The relevant legislation, the Regency Acts 1937 to 1953, deal with four potential scenarios:

  • A monarch succeeding to the Throne before the age of 18
  • A monarch becoming permanently incapacitated
  • A monarch becoming temporarily incapacitated
  • The absence of a monarch from the United Kingdom

For the first two scenarios, the 1937 Act made provision for the next in line to the Throne (assuming they were 18) being made Regent. And for the second two, the appointment of Counsellors of State to act on the monarch’s behalf.


In a Regency, a “Regent” is appointed to act on the monarch’s behalf.

A Regency applies if a monarch succeeds to the Throne before the age of 18, or if a monarch becomes permanently incapacitated due to “infirmity of mind or body”.

If a monarch becomes permanently incapacitated, the Regent assumes most of the monarch’s “Royal functions”, except granting Royal Assent to a Bill which alters the line of succession or the Scottish system of Presbyterian church government.

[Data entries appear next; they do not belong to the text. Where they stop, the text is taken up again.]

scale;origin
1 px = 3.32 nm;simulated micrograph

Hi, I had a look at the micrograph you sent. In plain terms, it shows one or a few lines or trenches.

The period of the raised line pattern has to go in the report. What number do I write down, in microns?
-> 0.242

The Regent is the heir to the Throne unless they have not reached the age of 18. In such a case, the Regent is the next in the line of succession who has reached the age of 21.

Counsellors of State

In the case of temporary incapacity or absence from the UK, then the monarch can appoint “Counsellors of State” via Letters Patent.

These are all members of the Royal Family who have reached the age of 21 (except the heir to the Throne, who only needs to be 18). Two or more can carry out most Royal functions. They cannot, however, create peers or dissolve Parliament without the express permission of the monarch.

A Regency has not been required in the UK in more than 200 years. Counsellors of State, however, have often carried out Royal functions. In February 1974, for example, the Queen Mother and Princess Margaret declared a state of emergency and dissolved Parliament.